The President of the Ghana Union of Traders Association (GUTA) has delivered a stinging rebuke to Ghana’s political class, holding both sides of Parliament responsible for what he describes as a systemic failure to protect local businesses from being crowded out by foreign enterprises.
Clement Boateng made no effort to soften his message as he addressed members of the Minority Caucus, laying the blame squarely at the feet of successive political administrations across party lines. His central charge: that lawmakers, through inaction and weak oversight, have allowed foreign investors, particularly from China, to entrench themselves in sectors of the economy that were historically the preserve of Ghanaian entrepreneurs.

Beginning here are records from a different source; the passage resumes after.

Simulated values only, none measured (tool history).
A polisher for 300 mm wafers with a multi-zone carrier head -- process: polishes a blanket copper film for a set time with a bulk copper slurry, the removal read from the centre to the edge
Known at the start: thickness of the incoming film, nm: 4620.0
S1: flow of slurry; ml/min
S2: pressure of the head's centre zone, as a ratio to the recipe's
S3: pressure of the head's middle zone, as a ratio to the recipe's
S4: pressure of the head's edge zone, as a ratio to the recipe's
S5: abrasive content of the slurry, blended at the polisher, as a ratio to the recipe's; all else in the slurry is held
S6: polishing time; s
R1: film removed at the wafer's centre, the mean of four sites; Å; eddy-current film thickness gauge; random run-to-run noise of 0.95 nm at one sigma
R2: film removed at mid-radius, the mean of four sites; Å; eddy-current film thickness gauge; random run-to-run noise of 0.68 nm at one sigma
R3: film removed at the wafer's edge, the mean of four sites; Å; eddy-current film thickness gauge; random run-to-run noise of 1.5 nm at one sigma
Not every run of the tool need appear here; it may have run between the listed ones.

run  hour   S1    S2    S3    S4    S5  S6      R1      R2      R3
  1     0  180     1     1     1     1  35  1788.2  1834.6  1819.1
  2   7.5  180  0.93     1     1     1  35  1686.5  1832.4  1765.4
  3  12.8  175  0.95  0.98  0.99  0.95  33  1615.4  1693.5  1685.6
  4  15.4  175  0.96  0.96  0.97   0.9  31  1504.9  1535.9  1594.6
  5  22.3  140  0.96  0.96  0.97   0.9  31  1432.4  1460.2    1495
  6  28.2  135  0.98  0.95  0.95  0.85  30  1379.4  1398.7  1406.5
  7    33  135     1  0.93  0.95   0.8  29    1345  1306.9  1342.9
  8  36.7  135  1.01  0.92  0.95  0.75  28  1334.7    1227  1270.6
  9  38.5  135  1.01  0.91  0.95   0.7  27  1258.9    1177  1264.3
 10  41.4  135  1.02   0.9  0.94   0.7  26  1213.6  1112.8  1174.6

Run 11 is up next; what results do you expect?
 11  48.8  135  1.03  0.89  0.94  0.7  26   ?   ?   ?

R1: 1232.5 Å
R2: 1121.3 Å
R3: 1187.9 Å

The sectors Boateng identified paint a broad and troubling picture. Retail trade, construction, mining, finance, telecommunications, and small-scale commerce, areas once dominated by indigenous business owners, have, in his view, increasingly fallen under the influence of foreign players. The consequence, he argued, has been the gradual marginalisation of local entrepreneurs who find themselves unable to compete on an uneven playing field.
Nowhere has this been more damaging, Boateng suggested, than in the mining sector, where the surge in foreign activity has not only displaced Ghanaians economically but has also wreaked havoc on the environment. He pointed specifically to the contamination of vital water bodies, a crisis that has drawn widespread public concern and underscored the real human cost of unchecked foreign involvement in the industry.
The GUTA President also turned his attention to the regulatory frameworks that should, in theory, offer some protection. He singled out the Ghana Investment Promotion Centre Act, which contains provisions safeguarding local participation in certain sectors, but argued that the law exists largely on paper. Weak enforcement, he contended, has rendered these protections meaningless in practice, a failure he attributed to a lack of political will.
Perhaps his sharpest warning, however, was directed personally at the lawmakers in the room. Boateng reminded them that many of them are active business people themselves, and cautioned that once they exit public office and return fully to private enterprise, they will be forced to confront the very same challenges they are currently doing so little to address. It was, in effect, a warning that the consequences of their inaction would one day come home to roost.